Scientists at Tokyo Institute of Technology (Tokyo Tech) managed to use boron as the X element in a family of materials called MAX phases, for which only carbon and nitrogen could previously be used. A clever search strategy allowed them to avoid resorting to trial and error to design this novel material, from which layered TiB can be obtained for applications in Li- or Na-ion batteries.

The discovery of new materials and their potential applications have long been the enablers of the sophisticated technological advances and devices that we have grown accustomed to. Considering that there are dozens of elements in the periodic table and thousands of possible combinations, it is no surprise that researchers resort to ingenious ways to predict which compounds could be synthesized in practice and would have favorable properties.
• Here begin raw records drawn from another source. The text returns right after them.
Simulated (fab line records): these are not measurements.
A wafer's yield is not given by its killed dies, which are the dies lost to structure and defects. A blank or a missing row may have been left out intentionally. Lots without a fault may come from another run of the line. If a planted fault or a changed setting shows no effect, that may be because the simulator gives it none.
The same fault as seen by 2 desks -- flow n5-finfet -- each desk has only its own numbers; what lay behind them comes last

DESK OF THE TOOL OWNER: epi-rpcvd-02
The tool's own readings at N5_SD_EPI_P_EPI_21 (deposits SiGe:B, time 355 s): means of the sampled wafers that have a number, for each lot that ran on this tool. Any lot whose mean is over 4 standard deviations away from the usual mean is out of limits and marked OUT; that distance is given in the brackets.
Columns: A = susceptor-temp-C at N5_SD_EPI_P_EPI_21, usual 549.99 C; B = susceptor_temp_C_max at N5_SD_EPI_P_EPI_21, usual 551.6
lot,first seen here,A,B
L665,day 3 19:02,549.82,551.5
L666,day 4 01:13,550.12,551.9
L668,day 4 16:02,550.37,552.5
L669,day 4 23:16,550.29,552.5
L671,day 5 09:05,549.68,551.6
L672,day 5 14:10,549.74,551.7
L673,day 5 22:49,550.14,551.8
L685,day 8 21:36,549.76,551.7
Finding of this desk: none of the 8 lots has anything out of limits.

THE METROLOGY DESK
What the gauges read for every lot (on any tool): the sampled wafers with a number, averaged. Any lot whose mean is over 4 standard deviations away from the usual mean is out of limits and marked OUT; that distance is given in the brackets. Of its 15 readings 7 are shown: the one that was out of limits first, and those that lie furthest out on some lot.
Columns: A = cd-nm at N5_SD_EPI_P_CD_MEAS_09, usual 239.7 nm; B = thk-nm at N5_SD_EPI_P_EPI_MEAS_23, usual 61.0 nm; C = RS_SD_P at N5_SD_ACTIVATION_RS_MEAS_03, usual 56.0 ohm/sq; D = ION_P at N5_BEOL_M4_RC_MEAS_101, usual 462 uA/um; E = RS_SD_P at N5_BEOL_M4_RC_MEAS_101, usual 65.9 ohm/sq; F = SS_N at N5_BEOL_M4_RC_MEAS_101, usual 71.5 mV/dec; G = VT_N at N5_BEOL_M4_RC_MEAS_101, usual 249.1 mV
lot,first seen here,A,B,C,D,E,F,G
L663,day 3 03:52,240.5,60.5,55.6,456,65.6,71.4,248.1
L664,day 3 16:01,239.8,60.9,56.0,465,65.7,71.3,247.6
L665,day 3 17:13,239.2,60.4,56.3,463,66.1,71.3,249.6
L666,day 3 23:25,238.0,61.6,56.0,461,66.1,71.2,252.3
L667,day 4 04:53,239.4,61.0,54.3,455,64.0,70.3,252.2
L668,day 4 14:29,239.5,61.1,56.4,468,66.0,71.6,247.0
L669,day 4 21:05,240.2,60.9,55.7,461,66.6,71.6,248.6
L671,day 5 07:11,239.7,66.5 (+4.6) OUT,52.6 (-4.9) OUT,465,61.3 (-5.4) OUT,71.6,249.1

One class of useful materials is referred to as “MAX phases”. These are ternary compounds consisting of three different elements represented by M, A, and X that exhibit ceramic and metallic properties. What is useful about these compounds is that they form layered structures from which the “A-layer” can be etched, leaving behind what is known as 2D MXenes. MXenes have attracted a lot of attention because they can take a number of different forms and structures and offer excellent chemical and mechanical stabilities. This makes them applicable in a wide variety of fields, such as batteries and catalysis.

Unfortunately, MAX compounds have been limited to using carbon or nitrogen for the X element… until now. A research team from Tokyo Tech, led by Prof. Hideo Hosono, studied the possibility of synthesizing MAX phases composed of titanium, indium, and boron: Ti2InB2. Motivated by the fact that borides have attracted attention for their promising applications in nanoelectronics, the team ultimately desired to synthesize TiB-based MXenes.

Because direct synthesis of layered TiB is impossible, the team first had to determine an A-element for synthesizing a MAX phase (that is, the middle element in Ti-A-B). Then, they would have to find a way to etch the A-layer from the MAX phase to obtain the coveted layered TiB. In order to determine which elements were suitable for the A in the MAX phase, they employed a clever automated search strategy through computer-assisted calculations. They first analyzed the “binary” structures formed between each of the candidates for A and either TiB or Ti3B4. Those that proved stable were subjected to “ternary” calculations for determining the global stability of the ternary compound. A final verification with high-precision structural calculations was carried out for the best candidates, which finally pointed at Ti2InB2 as the best option. With this strategy, they reduced the computational cost of their search unmeasurably and demonstrated a clever approach for finding desired ternary compounds. “A feasible strategy to simplify the search for ternary compounds based on the available domain knowledge is in high demand,” explains Hosono.

The team demonstrated that Ti2InB2 could be effectively synthesized, and then explored the possibility of removing In from the MAX phase to obtain the desired MX phase. Although the team did manage to obtain layered TiB from the MAX phase, its structure was not exactly compatible with that of existing 2D MXenes. However, by tuning the necessary conditions of their approach, the researchers believe that it will be possible to obtain TiB MXene in the future. Thus, they carried out a number of calculations demonstrating its superior electrical properties, hinting at its potential application as an excellent anode material for lithium- or sodium-ion batteries. “The present research will extend the fascinating class of MAX phases and MXenes,” concludes Hosono.